Devotional # 122. 2/2/15. Philippians 1:15-26.
Intro. Last week we started the book of Philippians. Paul was thankful that the church there had “fellowship in the gospel”. It encouraged him while he was in prison, which is where he wrote this book. This week Paul continues talking about how being in prison and the difficulties of preachers slandering him are all giving glory to Jesus. Paul has the best kind of outlook which we can learn from. Not because it’s fake or forced but because it’s genuine. And it’s real because it is from God. So how do you feel about life on earth? Are you ready to check out and go to heaven? What could possibly keep you here? Paul deals with all of these things in today’s Devotion.
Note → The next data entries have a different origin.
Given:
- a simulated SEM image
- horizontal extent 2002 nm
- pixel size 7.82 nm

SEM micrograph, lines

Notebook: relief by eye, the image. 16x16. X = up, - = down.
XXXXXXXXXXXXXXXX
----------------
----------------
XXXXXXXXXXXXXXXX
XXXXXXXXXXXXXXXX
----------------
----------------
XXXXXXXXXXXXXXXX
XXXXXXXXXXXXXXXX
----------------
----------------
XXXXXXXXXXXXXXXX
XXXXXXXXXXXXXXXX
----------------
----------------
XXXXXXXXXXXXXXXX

vv. 15-18. The background on this is that there were some preachers who wanted to be more famous then Paul. For them when he got thrown into prison it was a good thing because then they didn’t have to compete with him.
But Paul makes a really interesting and mature point here. Basically he doesn’t care how the message of Jesus gets spread as long as it goes out. Now this is one of those fringe Christianity things because we know that God wants us to have a good heart when we serve Him, but someone could misunderstand Paul as if that wasn’t true. The fact that Paul is saying these people preach Jesus “from envy and strife” shows that it’s not good. But he contrasts that with the other type, the good side, those who preach “from goodwill.” It is important to stay balanced – we can focus on the bad things, on the wrongs we have suffered, but we must remember that there is good, and with God the good and the bad end up being for good.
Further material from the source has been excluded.